The update covers a number of topics, including the recent delay of the Star Marine FPS module, which he said was mischaracterized by many sites as "being put on indefinite hold or canceled." He also addressed reports about the loss of high-profile staff members, including Executive Producer Alex Mayberry, which he said is perfectly normal for a company as big as CIG.

"We are a very large company now, dedicated entirely to making Star Citizen and Squadron 42. We have four development studios: Los Angeles, Austin, Wilmslow, UK and Frankfurt, Germany. Our internal headcount has gone from five at the end of 2012 to 59 at the end of 2013 to 183 at the end of 2014 and to 255 now," he wrote. "The turnover at CIG is no more or less than it was at Origin, EA, Digital Anvil or Microsoft when I was making games there. The difference is that since we conduct our development in an open manner people get the opportunity to know some of the individuals working on the game, in a way you wouldn’t with a normal publisher, so a departure becomes more noticeable."

And of course he touched on complaints, headed by 3000AD founder Derek Smart, about the state of the game and its internal crowdfunding campaign. Smart, you'll recall, was given an unrequested refund on his Star Citizen Kickstarter pledge after, among other things, calling for an FTC investigation into Cloud Imperium on his blog. Roberts acknowledged that the launch schedule envisioned during the Kickstarter is completely out the window, but said the studio is taking pains to keep supporters informed and engaged.

"This is why we decided on multiple modules: the Hangar, so you could first see your ships and walk around them in the manner you would in the final game, then Arena Commander, to allow people to get a taste and give feedback on the basic dogfight and flight mechanics. Star Marine, which will be available shortly, is the module for backers to experience and give their feedback on the First Person Shooting component of the game," Roberts wrote. "Not long after that we will be releasing the next level of Arena Commander, allowing players with bigger ships to fly them with friends, on maps that are closer in size to the huge ones you’ll have in the final game."

 

 

"Anyone with knowledge about game development can assess our spending based on the information we share every month," he added. "It speaks for itself that from the outset our TOS provides for an accounting to be published if we ever had to stop development before delivering. With the progress and the funds we’ve raised this is no longer an issue, but quite obviously we wouldn’t have provided for this clause, if we weren’t using your funds very carefully for the development of Star Citizen."

Smart, however, is having none of it. In a response on Twitlonger, he wrote that anyone who believes Star Citizen will come out as advertised "is delusional," and said its business model is unsustainable.
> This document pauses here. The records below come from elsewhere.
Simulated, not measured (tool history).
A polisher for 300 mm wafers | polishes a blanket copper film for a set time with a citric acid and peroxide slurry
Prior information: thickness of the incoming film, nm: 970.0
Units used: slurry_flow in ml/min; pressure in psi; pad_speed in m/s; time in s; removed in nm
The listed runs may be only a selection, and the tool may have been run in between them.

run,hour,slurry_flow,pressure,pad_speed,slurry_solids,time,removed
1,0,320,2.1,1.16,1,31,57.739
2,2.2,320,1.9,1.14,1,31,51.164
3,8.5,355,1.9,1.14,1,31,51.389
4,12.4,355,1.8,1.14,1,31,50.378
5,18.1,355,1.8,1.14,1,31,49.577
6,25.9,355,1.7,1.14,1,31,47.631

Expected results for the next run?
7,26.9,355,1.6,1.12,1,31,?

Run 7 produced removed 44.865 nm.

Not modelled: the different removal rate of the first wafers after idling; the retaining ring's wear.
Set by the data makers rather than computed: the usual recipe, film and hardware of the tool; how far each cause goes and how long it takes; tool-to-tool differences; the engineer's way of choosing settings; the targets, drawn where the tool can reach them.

"From an economics standpoint, what people fail to realize is that most games don't sell 927K (their approx pledge count) copies. So this $85m, at this point, are pre-sales because people expect something in return for their money. Thus, any money needed to continue ops after that money runs out within this year, has to come from somewhere," he wrote. "F2P games work on the premise that most of the whales (those buying stuff), pay for those who don't buy anything. The ratio is massive, and even if the numbers go from 927K to 1m, it's not enough for long term financial success, even if 70% of those are whales who keep buying stuff. And with 255 (as of this July statement) employees, plus an undisclosed number of contractors, that monthly burn rate is killer."

In spite of the rhetoric, the situation seems to have stabilized: Cloud Imperium is making promises, and Derek Smart doesn't believe them. If Smart is correct and a crash is coming, then it almost certainly will, as he predicted, "be unprecedented and have long term ramifications for the industry, as well as videogame crowd-funding in general." On the other hand, if Roberts and company pull it off, then Star Citizen may well be "the dream game that all of us have wanted to build all our lives."

 

 

I don't see why people are even complaining that the game is taking so long. Isn't that what people were bitching about to DICE about because BF3 and 4 were complete and utter messes at launch? Now they don't want the devs to put time in to making a good game? God damn...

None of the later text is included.